The first cryptocurrency the world ever knew was first described by a software developer named Satoshi Nakamoto in 2010. In the white paper he wrote, titled ‘A Peer-to-Peer Electronic Cash System’, he defined a decentralised distributed ledger that would determine ownership of a virtual coin and record all transactions that ever occurred in serialised blocks of encrypted information.
This elegant concept used distributed cryptography and proof-of-work to validate new transactions. Every transaction or transfer ever made is added to a “ledger” held by every owner of the currency in the network, with each additional transaction forming an additional ‘block’ which is chained to previous blocks.
With blockchain technology, the entire transactional history of the digital currency is available for viewing by every computer on the network– preventing duplication or editing of records, and ensuring robustness and security: the data in any given block cannot be altered without the alteration of all previous blocks and all the blocks that come after it, which requires vast computing power and the collusion of the network majority.
Everyone who owned Bitcoins, and everyone who owns a Bitcoin later, would have and receive the same “ledger” updates. Most importantly, no editing of transaction records would be possible.
This removed the need for a trusted middleman or agency, such as a government or bank, to guarantee the transactions between buyers and sellers of goods and services.
The rise of bitcoin
In essence, this new currency works via a peer-to-peer network in which the participants jointly emulate the central server that controls the correctness of transactions, in particular: it ensures that there is no “double spending”, i.e., a given coin was not spent twice by the same party.
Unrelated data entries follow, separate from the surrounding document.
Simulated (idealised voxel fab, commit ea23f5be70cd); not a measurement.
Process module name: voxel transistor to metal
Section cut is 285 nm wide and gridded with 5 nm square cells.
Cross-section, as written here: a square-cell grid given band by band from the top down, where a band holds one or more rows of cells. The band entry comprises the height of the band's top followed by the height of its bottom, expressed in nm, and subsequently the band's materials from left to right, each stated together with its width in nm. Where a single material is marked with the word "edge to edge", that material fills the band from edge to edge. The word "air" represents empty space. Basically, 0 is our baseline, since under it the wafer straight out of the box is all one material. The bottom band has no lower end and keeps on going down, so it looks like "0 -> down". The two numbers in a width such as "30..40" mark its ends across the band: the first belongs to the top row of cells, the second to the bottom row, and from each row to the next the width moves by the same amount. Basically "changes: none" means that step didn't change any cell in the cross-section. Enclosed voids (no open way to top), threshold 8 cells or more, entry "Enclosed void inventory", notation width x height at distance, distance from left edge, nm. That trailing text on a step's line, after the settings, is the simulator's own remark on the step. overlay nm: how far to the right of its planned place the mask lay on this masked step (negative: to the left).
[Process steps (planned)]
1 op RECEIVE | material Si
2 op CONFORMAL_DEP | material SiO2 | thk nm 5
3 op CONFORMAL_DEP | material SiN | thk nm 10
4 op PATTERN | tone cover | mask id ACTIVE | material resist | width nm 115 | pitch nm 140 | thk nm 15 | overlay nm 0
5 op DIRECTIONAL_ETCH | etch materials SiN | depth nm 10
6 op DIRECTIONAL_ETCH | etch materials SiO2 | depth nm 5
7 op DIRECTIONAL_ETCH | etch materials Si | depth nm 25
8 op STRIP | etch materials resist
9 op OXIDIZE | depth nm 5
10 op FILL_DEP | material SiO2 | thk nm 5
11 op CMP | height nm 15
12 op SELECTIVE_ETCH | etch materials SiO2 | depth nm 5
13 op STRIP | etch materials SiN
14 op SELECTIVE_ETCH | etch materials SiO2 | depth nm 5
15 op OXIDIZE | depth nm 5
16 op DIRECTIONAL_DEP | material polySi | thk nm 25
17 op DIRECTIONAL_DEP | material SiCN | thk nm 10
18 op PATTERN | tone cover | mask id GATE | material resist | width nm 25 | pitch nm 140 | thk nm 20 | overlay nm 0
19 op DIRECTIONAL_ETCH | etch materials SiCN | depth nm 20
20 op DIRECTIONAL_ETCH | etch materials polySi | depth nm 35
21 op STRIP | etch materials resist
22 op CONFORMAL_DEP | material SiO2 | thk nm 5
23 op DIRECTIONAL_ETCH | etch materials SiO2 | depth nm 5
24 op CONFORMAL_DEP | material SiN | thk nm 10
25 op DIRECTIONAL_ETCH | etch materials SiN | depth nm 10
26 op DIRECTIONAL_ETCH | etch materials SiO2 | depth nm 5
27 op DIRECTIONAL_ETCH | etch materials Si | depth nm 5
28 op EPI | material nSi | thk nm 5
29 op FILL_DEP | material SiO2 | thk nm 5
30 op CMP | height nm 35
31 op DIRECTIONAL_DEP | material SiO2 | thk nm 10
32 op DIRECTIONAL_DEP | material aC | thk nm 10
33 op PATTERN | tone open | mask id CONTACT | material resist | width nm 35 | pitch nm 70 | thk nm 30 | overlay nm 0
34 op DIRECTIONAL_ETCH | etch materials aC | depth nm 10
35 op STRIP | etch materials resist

It could in theory overcome any hostile party’s attempts to undermine, change or control its records. What’s more, each peer is incentivised to stay honest because they were allowed to mine and own new coins by taking part in the proof-of-work for new transactions.
Most importantly, the currency is also invulnerable to attempts to manipulate its value by governments, as well as hard to trace.
The first ever recorded bitcoin transaction was made on May 22, 2017, when two Papa John’s pizzas were purchased for 10,000 BTC.
Skip forward to today, and BTC is now accepted for payment at over a hundred companies worldwide. The market cap of bitcoin has surpassed 100 billion USD, with the coin touching an all-time high of $19,783 on December 17th 2017 before dropping back to its present level below $10,000.
However, adoption of Bitcoin as a mode of payment is slowing.
One of the reasons is that as bitcoin began to be traded at higher and higher prices, it was increasingly seen as an store of value instead of a currency. Technological issues too, such as a slow transaction rate per second and rising transaction fees, means it is now more attractive for cryptocurrency punters to hold on for the long-term, than to use bitcoin for what it was actually created to do: pay for things.
Besides, there are now more 1,300 other cryptocurrencies in the market, many of them based on much faster technology and lower transaction fees, which makes them more practical to use and own as virtual currencies.
The rise of new cryptocurrencies
Like bitcoin, these new cryptocurrencies are “independent” currencies whose exchange rates fluctuate freely. They owe their popularity mostly to the fact that they have no central authority, and hence it is infeasible for anyone to take control over the system, “print” the money (to generate inflation), or shut the entire system down.
The majority of them are made available to the public globally via what is called Initial Coin Offerings (ICOs), which is akin to Initial Public Offerings (IPOs) held by corporations. A total of 235 ICOs were launched in 2017, raising a total of 3.7 billion dollars.
Virtually everyone who hasn’t been living under a rock has heard of these ICOs and the amount of capital they raised in short amounts of time, which is unprecedented in the history of capitalism.
But experts caution that most cryptocurrencies, including bitcoin, are overvalued, and that the ‘bubble’ for bitcoin itself will burst as it has not fulfilled its purpose as a currency.
Despite this, people are still buying many new cryptocurrencies during ICOs, as they want to cash in on the promise of quick and easy gains. However, many crooks too have jumped into the game, and many companies launching ICOs have inexperienced people at their helms as well.
How to choose a safe ICO
So, before buying into a new ICO however, ask yourself these four questions:
1. Does the ICO’s white paper inspire you with its vision? Or do you feel like you are afraid to miss out on value creation if you do not take part in it? This is the primary tactic scammers use to manipulate readers.
2. What is the team’s track record, reputation and trustworthiness?
3. Does that business or use case really require blockchain? Or is it simply using the word to generate buzz and raise capital?
4. Is it the onlu company delivering this kind of product? How does this company intend to differentiate itself from the rest in future?
Not all ICOs will make money in the long term; not all ICOs are scams. So do your due diligence before committing your hard earned money.